Writing for the new 5-4 conservative majority on the Court in two combined cases (Ruccho v. Common Cause and Lamone v. Benisek), Chief Justice John Roberts argued that partisan gerrymandering, while offensive to traditional notions of democracy, was a “political issue” best left in the hands of political branches of the federal and state governments.
Federal judges have no license to reallocate political power between the two major political parties, with no plausible grant of authority in the Constitution, and no legal standards to limit and direct their decisions.

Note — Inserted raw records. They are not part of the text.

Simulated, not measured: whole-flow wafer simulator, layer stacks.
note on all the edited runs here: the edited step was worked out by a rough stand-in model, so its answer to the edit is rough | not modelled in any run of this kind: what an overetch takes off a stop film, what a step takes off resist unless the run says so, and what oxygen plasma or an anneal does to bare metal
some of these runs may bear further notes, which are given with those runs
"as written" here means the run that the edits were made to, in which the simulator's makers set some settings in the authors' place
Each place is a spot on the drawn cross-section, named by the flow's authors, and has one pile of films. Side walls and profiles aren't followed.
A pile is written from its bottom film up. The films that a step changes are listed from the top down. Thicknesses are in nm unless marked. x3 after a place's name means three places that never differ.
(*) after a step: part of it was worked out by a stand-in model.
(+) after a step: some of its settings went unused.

There wasn’t much doubt in the cases before the Court that Republican legislators in North Carolina and their Democratic counterparts in Maryland had drawn district lines purely and simply to maximize partisan outcomes. In North Carolina, in particular, GOP legislators openly spoke of their plans to screw over Democrats in congressional redistricting, in part to rebut (or perhaps simply disguise) racially invidious motives that would invite judicial intervention. And as Justice Elena Kagan emphasized in a scathing dissent joined by the Court’s other liberals (Ginsburg, Breyer, and Sotomayor), the majority admitted partisan gerrymandering was a travesty:
[T]he majority concedes (really, how could it not?) that gerrymandering is “incompatible with democratic principles.” Ante, at 30 (quoting Arizona State Legislature, 576 U. S., at ___ (slip op., at 1)). And therefore what? That recognition would seem to demand a response. The majority offers two ideas that might qualify as such. One is that the political process can deal with the problem … The other is that political gerrymanders have always been with us.
Indeed, Roberts suggested federal and state legislatures could police partisan gerrymandering more effectively than could federal courts, but Kagan put her finger on the emotional core of the conservatives’ argument: Political gerrymanders have always been with us. But the circumstances have entirely changed, she observed:
Yes, partisan gerrymandering goes back to the Republic’s earliest days. (As does vociferous opposition to it.) But big data and modern technology — of just the kind that the mapmakers in North Carolina and Maryland used — make today’s gerrymandering altogether different from the crude linedrawing of the past. Old-time efforts, based on little more than guesses, sometimes led to so-called dummymanders — gerrymanders that went spectacularly wrong. Not likely in today’s world. Mapmakers now have access to more granular data about party preference and voting behavior than ever before. County-level voting data has given way to precinct-level or city-block-level data; and increasingly, mapmakers avail themselves of data sets providing wide ranging information about even individual voters.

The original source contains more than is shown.